Dinosaur Posted June 6, 2011 Posted June 6, 2011 Participant is beyond NRD (1/1/2004) and there are excess assets in the plan. It is possible to have the the participant make an election (with spousal consent) to pay retroactive monthly payments (back to some date) to use up the excess assets? For example, assume the monthly benefit is $16,666.67 (payable as a life annuity) and the corresponding lump sum is $2,078,000 (maximum). Assume the market value of the plan assets is $2,400,000. Assume he elects the joint and 100% survivor annuity of $14,000 per month, this would result in retroactive payments of 23 months to use up the excess assets (so retroactive to around 7/1/2009). He would continue to receive the joint and 100% survivor annuity benefit and would have the option to receive the benefit in a lump sum at plan termination (sometime at the end of this year, I think). PPA allows for in-service distributions so I'm wondering if it can be retroactive. His accrued benefit will not increase in the future (stuck at highest 3 consecutive years from way back).

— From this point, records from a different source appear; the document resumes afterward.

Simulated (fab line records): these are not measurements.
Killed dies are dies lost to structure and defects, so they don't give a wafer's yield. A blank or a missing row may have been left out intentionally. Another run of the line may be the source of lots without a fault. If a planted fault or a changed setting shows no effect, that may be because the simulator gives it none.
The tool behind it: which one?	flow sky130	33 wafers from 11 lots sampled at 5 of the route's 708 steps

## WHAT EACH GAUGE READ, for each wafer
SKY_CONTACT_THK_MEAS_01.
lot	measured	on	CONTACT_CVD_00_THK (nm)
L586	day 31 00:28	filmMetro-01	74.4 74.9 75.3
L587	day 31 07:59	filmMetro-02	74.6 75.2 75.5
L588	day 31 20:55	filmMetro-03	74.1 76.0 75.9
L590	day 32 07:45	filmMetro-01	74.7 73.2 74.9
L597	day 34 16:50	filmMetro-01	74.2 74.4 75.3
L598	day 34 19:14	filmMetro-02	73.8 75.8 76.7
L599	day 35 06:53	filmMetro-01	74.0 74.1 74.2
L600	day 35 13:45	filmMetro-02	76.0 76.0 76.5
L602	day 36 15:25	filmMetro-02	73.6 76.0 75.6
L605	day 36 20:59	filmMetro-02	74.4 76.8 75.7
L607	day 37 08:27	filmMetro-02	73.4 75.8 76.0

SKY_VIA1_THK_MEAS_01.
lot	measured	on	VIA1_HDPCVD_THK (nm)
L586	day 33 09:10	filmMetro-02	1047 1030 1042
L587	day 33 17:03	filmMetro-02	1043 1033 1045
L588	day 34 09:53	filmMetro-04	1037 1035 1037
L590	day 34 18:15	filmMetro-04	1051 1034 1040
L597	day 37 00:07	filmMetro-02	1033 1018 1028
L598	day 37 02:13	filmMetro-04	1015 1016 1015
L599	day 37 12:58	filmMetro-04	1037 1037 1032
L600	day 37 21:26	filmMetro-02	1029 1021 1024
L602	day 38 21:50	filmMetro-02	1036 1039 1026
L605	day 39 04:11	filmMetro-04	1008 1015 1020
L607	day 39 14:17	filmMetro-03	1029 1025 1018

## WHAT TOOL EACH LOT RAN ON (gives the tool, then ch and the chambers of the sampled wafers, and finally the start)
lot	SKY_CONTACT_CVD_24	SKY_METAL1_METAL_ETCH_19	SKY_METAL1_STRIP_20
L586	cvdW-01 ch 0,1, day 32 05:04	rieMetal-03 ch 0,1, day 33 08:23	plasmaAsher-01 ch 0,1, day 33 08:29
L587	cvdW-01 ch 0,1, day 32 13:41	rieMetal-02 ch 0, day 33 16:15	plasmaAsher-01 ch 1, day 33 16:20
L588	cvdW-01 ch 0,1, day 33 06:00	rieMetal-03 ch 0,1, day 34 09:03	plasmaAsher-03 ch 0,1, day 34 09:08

SoCalActuary Posted June 6, 2011 Posted June 6, 2011 Your suggested approach was used in a PLR in 2002-2003 period. The IRS then reviewed their 415 rules, and limited the RASD to the maximum 415 benefit annually, not the lump sum. I think you are out of luck on this.
Andy the Actuary Posted June 7, 2011 Posted June 7, 2011 As an aside, the Plan would have to provide for a Retroactive Annuity Start date election. The material provided and the opinions expressed in this post are for general informational purposes only and should not be used or relied upon as the basis for any action or inaction. You should obtain appropriate tax, legal, or other professional advice.
Dinosaur Posted June 10, 2011 Author Posted June 10, 2011 Your suggested approach was used in a PLR in 2002-2003 period. The IRS then reviewed their 415 rules, and limited the RASD to the maximum 415 benefit annually, not the lump sum.I think you are out of luck on this. I am confused (having one of those days). The joint and 100% survivor monthly benefit is the actuarial equivalent of the participants 415 max benefit ($200,000 annually). I want to just have the participant make the election now to start the monthly benefit (retroactive to sometime in 2009) to use up some of the excess assets. I am confused as to why you referenced the lump sum (I showed the lump sum equivalent to show the excess assets). We only want to the pay the actuarial equivalent of the 415 max monthly benefit retroactive. I can see some language of the ASD in Section 417 but not in 415 (yet). Any cite for the new rules.
SoCalActuary Posted June 10, 2011 Posted June 10, 2011 In taking the retroactive payments, any amount over one year of 415 limit is a reduction in total 415 limits, representing a partial lump sum settlement. Example: Suppose 415 LS at 65 is $2.4m on $195k annual benefit. 3 years retro payments are made for 62-65 period at age 65. $195k x 3 = $585k. Of that total, 390k is retroactive amount in excess of current 415, so treated as a partial lump sum. $390k / 2.4m = 16.25% of total. This becomes roughly $31,688 of annual benefits paid as a lump sum. The remaining 415 limit is now $163,300 annual benefit. That is my interpretation.
Dinosaur Posted June 21, 2011 Author Posted June 21, 2011 In taking the retroactive payments, any amount over one year of 415 limit is a reduction in total 415 limits, representing a partial lump sum settlement.Example: Suppose 415 LS at 65 is $2.4m on $195k annual benefit. 3 years retro payments are made for 62-65 period at age 65. $195k x 3 = $585k. Of that total, 390k is retroactive amount in excess of current 415, so treated as a partial lump sum. $390k / 2.4m = 16.25% of total. This becomes roughly $31,688 of annual benefits paid as a lump sum. The remaining 415 limit is now $163,300 annual benefit. That is my interpretation. Thanks for the information. Very helpful. Assume that the retro payments are paid now in a joint and 100% annuity (retro for no more than 12 months). Can the participant then immediately elect a lump sum now? He is not terminating employment and he is over NRA. Assume plan is not terminating.